Vietnam’s signature dish isn’t all that’s cooking at Miss Saigon Café.
Lovers of Vietnamese food can get downright territorial on the issue of pho (pronounced fuh, not fo), the traditional beef noodle soup that is the Southeast Asian country’s signature dish.
Each aficionado claims to have found the most authentic, non-English-speaking mom-and-pop noodle shop that brews up the most sublime, aromatic, and intricately flavorful pho in the area. No one else’s favorite under-the-radar pho spot even comes close. The discussions can get intense. Surely it’s only a matter of time before “Ultimate Pho Fighting” becomes a series on the Food Network.
Miss Saigon Café recently celebrated its third anniversary in the same small strip-mall location in Hurst, so the proprietors must be doing something right. They are English speakers, by the way, but also authentically Vietnamese. In addition to soups, their menu features rice plates and noodle bowl combos to satisfy the carnivore and the vegetarian alike, plus crusty baguette sandwiches with beef brisket, pork, or shrimp that reflect the culture of Vietnam’s former French occupiers, and a variety of curry, ginger, and teriyaki dinner specialties.
But to settle Miss Saigon’s place in the pho wars, we had to order a gigantic steaming bowl of this magical soup. For a twist, we ordered pho ga, featuring chicken rather than beef cooked in a glass-clear chicken stock. The traditional setup that makes pho something of a ceremony arrived in timely order, including the small sidecar plate that includes cool, crisp bean sprouts, sliced, fiery hot raw green peppers, whole tender basil leaves, sprigs of cilantro, and two fat wedges of juicy lime. These are added to the soup bowl — considering its size, “basin” would be a better word — according to individual taste, and all were exquisitely fresh.

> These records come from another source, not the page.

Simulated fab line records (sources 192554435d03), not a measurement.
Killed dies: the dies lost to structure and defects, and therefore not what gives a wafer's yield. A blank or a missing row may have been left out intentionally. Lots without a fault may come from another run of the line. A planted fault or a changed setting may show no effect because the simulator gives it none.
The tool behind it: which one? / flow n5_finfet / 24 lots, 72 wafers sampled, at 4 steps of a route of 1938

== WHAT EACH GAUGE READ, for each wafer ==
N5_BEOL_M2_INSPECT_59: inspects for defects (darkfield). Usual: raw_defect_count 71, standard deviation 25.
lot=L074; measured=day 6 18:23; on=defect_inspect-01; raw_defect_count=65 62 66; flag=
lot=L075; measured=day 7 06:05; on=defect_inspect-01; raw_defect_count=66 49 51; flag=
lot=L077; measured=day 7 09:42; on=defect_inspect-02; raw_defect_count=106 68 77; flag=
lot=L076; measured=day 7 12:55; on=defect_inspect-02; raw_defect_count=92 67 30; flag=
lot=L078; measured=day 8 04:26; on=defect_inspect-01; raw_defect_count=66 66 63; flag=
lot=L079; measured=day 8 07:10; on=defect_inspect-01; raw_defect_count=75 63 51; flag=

The soup itself contained a slippery mound of vermicelli noodles with slices of chicken breast surrounded by broth and covered with a fine layering of chopped cilantro and scallions. Everything was Grade-A except the broth, which was disappointingly bland. There is an instant pho and a many-hours-simmered variety with salt, black pepper, ginger, cloves, garlic, and parsley-like anise that has fine lines of flavor like the rings in an ancient oak. The server swore that Miss Saigon’s was the long-brewed species of pho. Nevertheless, it lacked that delicate interweaving of spices from the best that we’ve tried. Make no mistake: Mediocre pho ga will best a bowl of Campbell’s chicken noodle any day, mostly thanks to the supporting ingredients and the addition of hoisin (the molasses-like dark sweet sauce) and sriracha (flaming hot-garlicky-sweet pepper sauce) from the bottles located at every table. Neophytes could do worse than beginning their pho odyssey at Miss Saigon.
The other items were solid. The grilled pork spring rolls were medium-sized logs wrapped in sticky rice paper and stuffed with chopped iceberg and romaine lettuce, cilantro, vermicelli noodles, and shards of porcine flesh singed around the edges for a great charcoal-y taste. They were accompanied by a ramekin of lemon-grass-and-pepper-seed-laced nam cuoc (fish sauce), a clear, tangy, non-fishy tasting sea stock. The beef curry dish featured pounded-flat slices of lean, mouth-watering bovine mixed with velvety white onions in a medium-spicy curry sauce layered over crushed white rice.
The best dish might’ve been the one with the blandest name: the tofu and vegetable noodle bowl: big bushy heads of crunchy broccoli, jagged-edged orange carrot slices, bitter green-leafed bok choy stalks, white onions, and smooth, square tofu cushions, lightly pan-fried and placed atop thin vermicelli noodles. A larger side of the lemon-grass-and-pepper-seed fish sauce was dumped over the whole delicious veggie-head mess, with all the flavors harmonious yet each one distinctive. Now if the Miss Saigon Café folks can just kick their pho up a notch, they’d be a formidable contender in the Viet-soup smack-downs, too.